This article documents the rework of an inexpensive Chinese IR Reflow Oven for PCB assembly.
The product is widely sold and quite modest price, but is properly criticised for a number for problems that are easily fixed in the hands of a competent person.
As with everything coming out of China with a mains power cord, this device warranted an electrical safety check. Right up front it failed the earthing test of AS/NZS 3760. The cause was a grounding lug not making contact with the painted steel panel, addition of an internal tooth lock washer provided the necessary contact.
Be aware when working on this that there is not an earthing conductor to the top panel, it receives its earth when fixed in place but if removed for service it presents a potential hazard.
Much has been written about mediocre performance of the oven.
The fix used was to install alternate open source firmware, and to install a cold junction sensor to enable proper cold junction compensation of the thermocouples used to control over temperature.
Another problem widely reported is acrid smoke from some tape used to secure the insulation on top of the oven chamber. The tape appears paper based and is widely described as ordinary masking tape… though it probably is not. Nevertheless, it burns under normal operating temperatures and was replaced before use with Kapton tap on the board under the front of the insulation, along the left and right sides and front of the top insulation cover.
There are replacement controller boards available priced at more than the oven cost. The supplied controller has a NXP LPC2134 ARM7 chip, quite capable and replacement firmware seems a potentially better approach.

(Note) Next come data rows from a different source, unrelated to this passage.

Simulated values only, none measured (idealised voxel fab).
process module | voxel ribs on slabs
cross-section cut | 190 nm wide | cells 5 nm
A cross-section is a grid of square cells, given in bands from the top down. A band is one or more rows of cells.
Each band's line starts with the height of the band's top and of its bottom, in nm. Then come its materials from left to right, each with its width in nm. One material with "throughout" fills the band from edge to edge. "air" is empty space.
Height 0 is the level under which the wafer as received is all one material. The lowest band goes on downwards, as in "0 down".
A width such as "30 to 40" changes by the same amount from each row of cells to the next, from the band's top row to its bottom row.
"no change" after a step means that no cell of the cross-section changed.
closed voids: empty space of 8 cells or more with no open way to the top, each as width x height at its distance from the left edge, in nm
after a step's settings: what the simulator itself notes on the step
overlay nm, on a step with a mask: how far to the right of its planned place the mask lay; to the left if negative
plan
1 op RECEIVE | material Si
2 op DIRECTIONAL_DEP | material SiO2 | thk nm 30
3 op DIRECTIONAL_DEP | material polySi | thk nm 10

Open source firmware that addresses the problems apparent in the factory firmware was developed by a hacker and is available at /T-962-improvements .
The firmware is easy to load, a 3.3V FTDI board with access to DTR and RTS was quite sufficient to use the automatic features of Flash Magic.
The adapter above fully integrates with the ISP interface of the LPC processor, note the jumper set for 3.3V.
The thermocouple input circuit uses a TLC27L2CD low offset high impedance single rail op amp. It is designed to operate at input voltage as low as -300mV which is way below the temperature expected of the thermocouple loop (-6mV @ -200°), so it is difficult to understand the need for the split supply modification proposed by some. (Of course the output voltage of the op amp cannot go below 0V, so able to measure temperatures lower than equivalent to the op amp's input offset voltage, but this should not be an issue.)
The op amp is low offset, but low offset means 50% within 1mV which is equivalent to 15° so for accuracy, offset compensation is needed and although it is not in the hardware, the new firmware has the facility.
A UT-713 thermocouple calibrator was connected to the terminal block and each channel's offset and gain set. The calibrator cold junction compensation was disabled, and each channel's gain and offset adjusted to track inputs of 15° and 175° (to display 40° and 200° with the T962 cold junction displaying 25.0° at the time of calibration).
The hardware has no offset adjustment and a gain adjustment in each channel. The calibration above shows just what they had done, adjust the gain to calibrate the sensors at 200° or so.The new firmware provides better agreement between the two thermocouples at lower temperatures, better oven temperature control.
With the electrical defect rectified, new firmware, calibration of the thermocouple channels, the oven was run at 200° for 10min to expose any potential for overheating. No problems were found.